What is Intermediate Representation - A Gist

#beginners #llvm #ir

Here's a problem statement: What if you have a programming language specification and want to write a compiler for it? What about if you have two languages? Or, three? Or more?

While each language is quite different to each other, all of them will have some similarities under the hood. Sure, there may be simple changes like basic syntax and file structure. And, there may be more complex changes like variable hoisting rules, lifetimes and garbage collection but, when everything is stripped away, your code has to be eventually converted into something machine readable anyway.

#include <iostream>

int main(void) {
    const std::string message = "Hello, world!";
    std::cout << message << std::endl;

    return 0;
}

const message = 'Hello, world!';
console.log(message);

These two snippets might look different, and that's because they are probably the farthest apart (apart from perhaps a functional language) as you can get in programming languages without going into the deep end. And yet, an ideal IR aims to unify these in a single, complete and non-lossy format.

So, why not try to write a generic compiler for everything? The refinement of this idea could be implemented using intermediate representation, or IR.

What is IR?

Contrary to popular belief, IR is not necessarily a programming language but could either be a data-structure (abstract-syntax trees) or code used internally by a compiler to represent the true source code.

The LLVM project is probably the most popular example of a widely-used IR: the LLVM IR.

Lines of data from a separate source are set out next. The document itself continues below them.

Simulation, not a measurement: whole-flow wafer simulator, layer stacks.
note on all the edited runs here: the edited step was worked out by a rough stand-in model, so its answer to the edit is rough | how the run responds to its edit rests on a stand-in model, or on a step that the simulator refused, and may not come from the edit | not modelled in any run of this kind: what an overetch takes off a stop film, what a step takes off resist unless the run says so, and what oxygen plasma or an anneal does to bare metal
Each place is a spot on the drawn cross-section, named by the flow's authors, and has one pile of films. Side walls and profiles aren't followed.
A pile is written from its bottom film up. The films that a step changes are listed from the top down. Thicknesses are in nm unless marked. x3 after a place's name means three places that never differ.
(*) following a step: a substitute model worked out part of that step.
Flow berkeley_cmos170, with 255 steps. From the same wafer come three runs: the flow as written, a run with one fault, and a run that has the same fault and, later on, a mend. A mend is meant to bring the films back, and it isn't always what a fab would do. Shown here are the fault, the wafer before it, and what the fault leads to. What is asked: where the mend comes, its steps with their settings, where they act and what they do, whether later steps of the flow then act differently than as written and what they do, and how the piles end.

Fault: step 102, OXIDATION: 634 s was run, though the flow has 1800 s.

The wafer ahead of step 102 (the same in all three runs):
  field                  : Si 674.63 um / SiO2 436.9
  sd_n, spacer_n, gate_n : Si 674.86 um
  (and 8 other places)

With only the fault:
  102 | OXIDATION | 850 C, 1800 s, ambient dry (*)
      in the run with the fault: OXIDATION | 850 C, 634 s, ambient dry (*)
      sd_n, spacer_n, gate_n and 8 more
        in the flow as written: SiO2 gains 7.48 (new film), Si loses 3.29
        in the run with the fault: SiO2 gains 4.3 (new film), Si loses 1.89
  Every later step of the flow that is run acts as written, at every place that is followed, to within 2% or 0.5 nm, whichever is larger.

LLVM consists of three major parts: the frontends, the IR and the backends. The frontends' job is to take source code from the native language and convert it into LLVM IR. And the job of the various backends is to generate machine code from LLVM IR that targets the required instruction set.

Why IR?

The biggest, and most prevalent reason to use an IR is common optimisations. If the true language source code can be converted into an IR, a general set of optimisations can be performed on that IR. This is opposed to the traditional method which would mean writing language-specific optimisations for every compiler frontend.

The second major benefit of IR is that it enables just-in-time (JIT) and ahead-of-time (AOT) compilation depending on the use case.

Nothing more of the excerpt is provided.